At the cognitive level, I was shocked that religions made me believe in falsehoods and in things that are not true. Religious truth-claims were in multiple versions. Religion made people intellectually dishonest; faith made them lie to themselves and to others. I found religious teaching cognitively challenging. For instance, religious cosmologies were confusing and contradictory. Christianity and other religions taught people to believe that there was a place called heaven or hell populated by superhuman entities, from nowhere. They taught that people could impersonate deities and turn water into wine merely by uttering words. And that people could resurrect from the dead or ascend into ‘heaven.’ Pentecostal Christians uttered meaningless syllables, gibberish, and called it heavenly language. During Masses, priests claimed that wafers and wine turned into the body and blood of Jesus. Just imagine that. And after uttering some words, they would step back, bow, and kneel before wafers and wine. Sometimes they held up the wafer and addressed it as ‘father’.
Muslims claimed that their Quran, a book written by human beings who copied from earlier texts, was a direct revelation from their god, Allah, through the angel Gabriel to their prophet. Muslims used their life savings to travel to Saudi Arabia to throw stones at a rock. They included well-educated people: professors, bureaucrats and technocrats. They believed that the performance of this ritual would fast-track their admission into paradise (jannah), where 72 virgins had been kept waiting for their eternal pleasure. I visited traditional religious shrines and saw priests and people worshipping in dirty, smelly and filthy environments, talking to stones, cowries, carved objects and bones of dead animals and humans as if they were communicating with superhuman agents. They faked divine encounters and dramatized piety, fear and reverence. Religions presented and promoted their sometimes erroneous and absurd claims as dogmas that nobody should question or challenge. Even when these claims were questionable and doubtful. Religions regarded believing without evidence as virtuous, and as something to be proud of, and to be emulated. Hardwired against intellectual and moral progress, religions predisposed children and youths to extremism and bigotry.
At the existential level, I noticed that religion posed a threat to humanity. Faith formations were predicated on contempt for human beings and the environment. They sanctified human and animal sacrifice, destruction of the environment, violence, oppression, and persecution of critics, dissenters, and non-believers, with impunity. Faiths invested legitimacy in apostasy and blasphemy, making them criminal offenses punishable by death through execution or extrajudicial killings. Those accused of insulting the Prophet of Islam or desecrating the Quran were treated without compassion by those who do not believe in all prophets. Alleged blasphemers and desecrators are attacked, beheaded or imprisoned. From time to time, Christians and Muslims clashed; they killed each other in the name of their faith or to appease their gods. Especially in northern Nigeria, Christians were murdered at the slightest provocation, as a result of some assumed violation or desecration of faith sensibilities. And the gods and prophets that millions of Nigerians revered never intervened or tried to stop the conflicts and bloodletting. I felt that prayer was a useless undertaking, a waste of time, and religious devotions were impotent and pointless. I felt that religion, as we knew it, was not deserving of my commitment or service. I thought that people who held a religious worldview needed an ethical or reality check. Instead of spending my life hankering after imaginary gods, the supernatural and other metaphysical woo-woos that I could not fathom, I thought it was better that I served humanity and nature that I could easily relate to.
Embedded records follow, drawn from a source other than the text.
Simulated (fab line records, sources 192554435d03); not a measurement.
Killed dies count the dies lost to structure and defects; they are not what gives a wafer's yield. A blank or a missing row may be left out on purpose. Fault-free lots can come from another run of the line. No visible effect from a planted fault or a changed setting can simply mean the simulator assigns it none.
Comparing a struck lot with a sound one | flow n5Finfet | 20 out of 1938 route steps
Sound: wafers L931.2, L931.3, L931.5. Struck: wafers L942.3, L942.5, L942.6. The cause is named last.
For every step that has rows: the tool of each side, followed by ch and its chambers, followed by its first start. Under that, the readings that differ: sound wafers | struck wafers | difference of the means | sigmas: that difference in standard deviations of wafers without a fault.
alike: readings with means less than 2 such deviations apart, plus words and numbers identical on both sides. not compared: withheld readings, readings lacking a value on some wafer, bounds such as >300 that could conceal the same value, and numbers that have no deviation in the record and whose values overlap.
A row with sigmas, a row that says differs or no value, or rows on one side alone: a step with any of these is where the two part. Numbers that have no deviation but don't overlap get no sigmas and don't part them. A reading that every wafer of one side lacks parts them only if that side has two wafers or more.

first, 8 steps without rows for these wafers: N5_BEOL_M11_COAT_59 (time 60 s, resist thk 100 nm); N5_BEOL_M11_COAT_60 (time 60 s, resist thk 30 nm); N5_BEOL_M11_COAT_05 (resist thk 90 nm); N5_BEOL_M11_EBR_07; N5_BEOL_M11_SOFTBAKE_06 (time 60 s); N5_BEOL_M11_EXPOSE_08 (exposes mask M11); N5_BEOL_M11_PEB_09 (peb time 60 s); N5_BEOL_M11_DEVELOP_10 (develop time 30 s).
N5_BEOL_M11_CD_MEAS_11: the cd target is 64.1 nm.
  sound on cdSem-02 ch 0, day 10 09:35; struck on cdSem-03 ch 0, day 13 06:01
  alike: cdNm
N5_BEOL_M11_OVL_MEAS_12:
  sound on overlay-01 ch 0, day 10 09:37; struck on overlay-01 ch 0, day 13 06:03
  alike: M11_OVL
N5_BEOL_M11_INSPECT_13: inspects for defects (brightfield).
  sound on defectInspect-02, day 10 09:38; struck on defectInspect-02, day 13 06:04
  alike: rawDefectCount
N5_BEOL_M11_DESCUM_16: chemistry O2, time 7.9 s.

I left the priestly training in 1994 and founded the Nigerian Humanist Movement, now known as the Humanist Association of Nigeria, in 1996. I founded the humanist society to provide a sense of fellowship to all who yearn to be good without god, dogma or superstition. The humanist society became a rallying point for non-believers in religion and other people who want to live ethically. It had been a platform for non-religious people to meet, connect and socialize. Next year will be 30 years since the association was founded. We have grown from a few members and associates who corresponded through the post and met in person in Ibadan, to thousands who now connect both in person and virtually across the country and beyond. Growing the humanist movement has been a challenge because Nigeria remains a deeply religious society, and religious persecution is pervasive.
Meanwhile, I did not stop at founding the humanist association. I have initiated projects in response to cognitive and existential challenges that religion posed in my region.
On the cognitive side, I started a critical thinking foundation that promotes critical and creative thinking skills in schools, the Critical Thinking Social Empowerment Foundation. Critical thinking is cogent in nourishing the minds and intellects of children and youths. Creative thinking is imperative to human development, progress and flourishing. Operationalized as questionstorm, critical thinking would make children and youths more inquisitive but less disposed to dogmatic, extremist and radical ideologies. The foundation campaigns to introduce critical thinking/philosophy for children as a subject. It organizes training workshops for teachers and encourages the establishment of thought laboratories in schools.
To address the existential threats that religion posed, I started the Advocacy for Alleged Witches with a vision to end witch hunts in Africa by 2030. Witch hunting is wreaking so much havoc in the lives of Africans. Alleged witches are beaten and banished, tortured, lynched or buried alive. At the Advocacy for Alleged Witches, we are working to combat this menace and realize a witch-hunting-free Africa and a witch-hunting-free world.
In the past weeks, we have intervened in a case involving a police officer who accused and inflicted serious injuries on the children for belonging to a witch coven. The police arrested this officer, and the investigation is ongoing. A week ago, I got the report that an alleged witch was buried alive. I am working with my contacts to confirm the report.
Also, in response to another existential threat, I started the Humanist Enabling Life Project (HELP). HELP aims to repair some of the damage caused by religion and superstitions in society. Religion motivates harm and egregious human rights abuses. Humanists should deploy evidence-based care and compassion in response to situations where people motivated by their faith are cruel to others. HELP works to rehabilitate sharia amputees, and other victims of religious persecutions, victims of female genital mutilation and other harmful religious, traditional and cultural practices. In the face of religion’s dark and destructive effects, HELP wants to get Africans to move from believing to becoming god, to delivering hope, goodness and happiness in this life, and realizing heaven on earth.
Meanwhile, the Humanist Manifesto II clearly stated that no deity will save us, that we must save ourselves. So let’s do it. Let’s save ourselves. Let’s make humanism a reality in the lives of humanists and other individuals. In the journey to ethical humanism, I have been inspired not only by Humanist Manifestos, but also by the words of the late American writer, Isaac Asimov: “Never can we sit back and wait for miracles to save us. Miracles don’t happen. Sweat happens. Effort happens. Thought happens. And it is up to us humanists to help—to expend our sweat, our effort, and our thought. Then, there will be hope for the world”.
In the last decades, I have journeyed with hope and optimism. I have exerted efforts, sweat and tears traveling on a path that no one I knew ever traveled. I have endured beating and betrayal, trials and tribulations. I still do not know where this journey will lead or when and how it will end. But I keep moving. I keep toiling day and night, year in year out, striving to foster ethical development, and in the words of Felix Adler, caring enough to make those problems my own and kindling a great light in the world.